Likewise, rules and processes already embed some trade-offs between safety and other business objectives. Whether safety is given sufficient attention in these trade-offs that structure the activities of the organization is not naturally or systematically examined. The intuitive scope of safety culture does not include structuring activities not directly related to real-time operations despite their strong remote influence on them, and thus on safety. For example, a significant number of airlines prescribe in their operations manual to put the autopilot on above 500 or 1000 ft and disconnect it when reaching below this threshold again. Although this rule has an obvious efficiency objective—minimizing the fuel burn or optimizing the use of systems, the impact on safety can be debatable, especially if we consider the long-term impacts on pilots’ manual flying skills.

Similarly, the safety impact of new types of pilots’ contracts (e.g. pay-to-fly) may not have been analyzed as extensively as their economic impact, without prejudging the conclusions.

In many hazardous activities, some of the structuring choices made at some point in time are later analyzed in terms of their consequences on safety. It is the case of the increasing reliance on subcontractors or of mergers, for example. In the nuclear industry, a specific expert investigation was launched by the French Nuclear Safety Authority (ASN) in 2013 to “examine the efficiency of the measures taken by EDF (Electricité de France) to facilitate the priority given to nuclear safety in the interactions between EDF and the sub-contractor” (ASN, 2013) or of some mergers. In the airline industry, the recent merger between two airlines was mentioned in several accident investigation reports as a factor that may have played a role (Commission of Inquiry into the Air Ontario Crash at Dryden, Ontario (Canada), 1992). Interestingly, while these aspects are analyzed after an accident, thus identified a posteriori as having possibly played a role in the accident, they are still considered a priori “business decisions” and made with limited safety considerations, if any. Yet they involve trade-offs made by the organization… Should the concept of safety culture be broadened to include these kinds of structuring trade-offs? Should they be addressed through a different set of concepts and methods? Sociology of organizations certainly includes part of these questions in its scope.

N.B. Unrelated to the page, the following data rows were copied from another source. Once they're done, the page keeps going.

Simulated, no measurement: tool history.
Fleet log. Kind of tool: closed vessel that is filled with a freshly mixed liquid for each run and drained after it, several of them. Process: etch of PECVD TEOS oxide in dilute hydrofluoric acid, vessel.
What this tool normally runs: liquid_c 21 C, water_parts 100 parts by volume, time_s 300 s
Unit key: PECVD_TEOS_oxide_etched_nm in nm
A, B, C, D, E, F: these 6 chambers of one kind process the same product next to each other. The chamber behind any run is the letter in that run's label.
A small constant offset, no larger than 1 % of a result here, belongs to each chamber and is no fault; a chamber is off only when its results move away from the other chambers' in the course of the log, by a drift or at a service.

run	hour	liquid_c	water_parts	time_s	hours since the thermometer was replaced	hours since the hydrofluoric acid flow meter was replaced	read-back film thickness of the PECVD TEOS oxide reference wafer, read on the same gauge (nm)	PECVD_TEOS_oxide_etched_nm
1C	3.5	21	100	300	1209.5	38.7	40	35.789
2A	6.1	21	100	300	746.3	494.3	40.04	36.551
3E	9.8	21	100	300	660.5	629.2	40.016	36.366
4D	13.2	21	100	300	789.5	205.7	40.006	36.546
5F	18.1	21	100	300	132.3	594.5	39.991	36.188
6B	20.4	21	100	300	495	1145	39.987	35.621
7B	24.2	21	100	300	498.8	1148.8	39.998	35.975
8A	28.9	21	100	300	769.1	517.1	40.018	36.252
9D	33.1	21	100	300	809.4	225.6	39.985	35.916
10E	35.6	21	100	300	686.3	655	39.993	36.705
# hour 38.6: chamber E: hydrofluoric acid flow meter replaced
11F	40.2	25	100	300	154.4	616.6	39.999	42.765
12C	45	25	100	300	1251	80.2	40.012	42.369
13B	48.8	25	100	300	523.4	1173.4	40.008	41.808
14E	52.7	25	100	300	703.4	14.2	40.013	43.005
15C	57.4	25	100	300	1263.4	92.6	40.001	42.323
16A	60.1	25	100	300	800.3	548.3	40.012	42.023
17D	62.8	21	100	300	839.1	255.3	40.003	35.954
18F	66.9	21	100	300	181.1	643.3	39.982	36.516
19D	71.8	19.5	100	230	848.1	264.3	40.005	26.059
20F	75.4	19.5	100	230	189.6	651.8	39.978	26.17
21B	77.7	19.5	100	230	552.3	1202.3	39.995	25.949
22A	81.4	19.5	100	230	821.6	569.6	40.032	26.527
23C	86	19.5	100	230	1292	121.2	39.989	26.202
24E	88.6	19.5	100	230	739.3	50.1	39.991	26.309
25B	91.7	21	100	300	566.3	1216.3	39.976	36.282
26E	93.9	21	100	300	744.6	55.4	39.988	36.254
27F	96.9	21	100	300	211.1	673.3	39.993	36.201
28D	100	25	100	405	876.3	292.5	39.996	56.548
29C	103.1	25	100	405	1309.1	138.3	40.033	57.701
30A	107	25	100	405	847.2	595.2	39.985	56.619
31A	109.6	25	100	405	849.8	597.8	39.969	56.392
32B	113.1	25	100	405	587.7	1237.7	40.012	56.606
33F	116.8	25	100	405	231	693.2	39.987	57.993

Yet, a remaining question is: would taking safety into account in all these trade-offs solve all the problems?

3 Is the Solution as Simple as Deciding to Incorporate an Additional Ingredient?

Considering that safety culture in the sense of giving safety sufficient (if not overriding) attention/priority in the trade-offs made by the organization will make all the difference assumes that operating safely is totally in the hands of the organization and that the organization has all the settings to do so. It further assumes that the organization is totally free of its choices and that the problem lies in the lack of internal consistency regarding the attention given to safety. In reality, the situation is complex and the challenges are huge, not only internally but also externally.

Internally, safety models may already vary from one organizational level to the next, one site to another or from one professional culture to another (Carroll, 1998), translating into different approaches to uncertainty management thus to different control mechanisms and eventually requirements (Grote, 2015). An illustration of this variability is the scope of activities that are proceduralized and the philosophy of the rules leaving more or less leeway to those supposed to implement them (Bieder & Bourrier, 2013). Indeed, they reflect the assumptions and beliefs as to what makes operations safe.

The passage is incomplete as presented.